The uncomfortable truth is simpler.
The system we have today is the one we asked for.
Investors demanded discipline after years of value destruction. Management teams delivered it. Governments demanded price stability without excess profits. Markets adjusted. Consumers wanted reliable energy without volatility. Inventories were optimized. Buffers were reduced. Resilience was quietly traded for efficiency.
None of this happened accidentally.
The result is an energy market that works well—until it doesn’t. Not because it is broken, but because it has been engineered to operate with minimal slack. Capital efficiency replaced redundancy. Just‑in‑time replaced just‑in‑case. The trade‑offs were known at the time.
What changed is that multiple stresses now arrive at once.
Rebuilding is widespread. Infrastructure is aging. Demand is persistent even when growth slows. Natural gas is globalizing without becoming flexible. Oil supply is disciplined by design. Policy tools are used more frequently, reducing their signaling power. Inventories are leaned on more often, reducing their margin of safety.
None of these developments, taken alone, would be destabilizing. Together, they create a system that is less forgiving of surprise.
This is why so much contemporary commentary feels unsatisfying. It searches for villains when the real driver is alignment. Incentives are doing exactly what they are supposed to do. Capital is behaving rationally. Producers are acting within constraints. Governments are managing outcomes rather than causes. Consumers are insulated—until they aren’t.
The industry has not failed to respond. It has responded precisely as instructed.
Calls for abundance ignore investor memory. Calls for transition ignore sequencing. Calls for restraint ignore physics. Calls for growth ignore returns. Each argument is partially right and collectively incoherent.

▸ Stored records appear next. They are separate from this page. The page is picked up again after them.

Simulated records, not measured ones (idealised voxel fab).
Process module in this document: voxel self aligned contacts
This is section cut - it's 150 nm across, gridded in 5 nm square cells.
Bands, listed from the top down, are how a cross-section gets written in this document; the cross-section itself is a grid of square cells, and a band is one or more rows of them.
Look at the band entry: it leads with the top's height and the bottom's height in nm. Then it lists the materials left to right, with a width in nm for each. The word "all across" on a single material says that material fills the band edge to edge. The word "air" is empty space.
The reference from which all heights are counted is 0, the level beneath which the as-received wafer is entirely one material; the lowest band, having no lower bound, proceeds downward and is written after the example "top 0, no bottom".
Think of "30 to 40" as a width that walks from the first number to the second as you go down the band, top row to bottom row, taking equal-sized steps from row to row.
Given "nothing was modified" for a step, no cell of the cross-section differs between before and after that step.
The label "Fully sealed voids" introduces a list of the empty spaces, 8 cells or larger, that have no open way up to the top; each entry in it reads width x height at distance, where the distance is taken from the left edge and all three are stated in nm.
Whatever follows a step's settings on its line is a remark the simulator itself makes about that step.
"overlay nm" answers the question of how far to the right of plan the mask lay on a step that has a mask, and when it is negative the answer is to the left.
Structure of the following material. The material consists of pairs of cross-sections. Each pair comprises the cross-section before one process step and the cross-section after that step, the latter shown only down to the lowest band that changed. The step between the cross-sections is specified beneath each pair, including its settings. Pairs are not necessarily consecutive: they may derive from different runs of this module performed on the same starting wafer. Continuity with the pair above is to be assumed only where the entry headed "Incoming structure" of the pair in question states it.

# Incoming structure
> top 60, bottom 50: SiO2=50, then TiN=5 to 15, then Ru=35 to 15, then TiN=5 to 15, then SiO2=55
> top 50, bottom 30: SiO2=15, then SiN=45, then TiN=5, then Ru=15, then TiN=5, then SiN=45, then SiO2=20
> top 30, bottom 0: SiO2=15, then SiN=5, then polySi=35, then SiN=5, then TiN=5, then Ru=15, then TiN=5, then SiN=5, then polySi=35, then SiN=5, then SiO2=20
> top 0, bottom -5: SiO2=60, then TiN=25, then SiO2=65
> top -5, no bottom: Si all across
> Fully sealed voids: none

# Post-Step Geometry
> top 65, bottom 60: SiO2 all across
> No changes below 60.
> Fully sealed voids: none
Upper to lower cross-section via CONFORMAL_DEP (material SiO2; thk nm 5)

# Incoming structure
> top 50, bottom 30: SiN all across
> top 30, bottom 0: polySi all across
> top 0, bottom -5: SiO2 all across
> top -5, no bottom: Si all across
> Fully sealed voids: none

What binds them is an unspoken assumption: that resilience will appear on demand when stress arrives.
History suggests otherwise.
Resilience is built in advance. It costs money. It requires excess capacity, inventory, redundancy, and tolerance for inefficiency. Those features were systematically removed over the last decade because they were penalized by markets and criticized by policymakers. Their absence now is not a mystery. It is an outcome.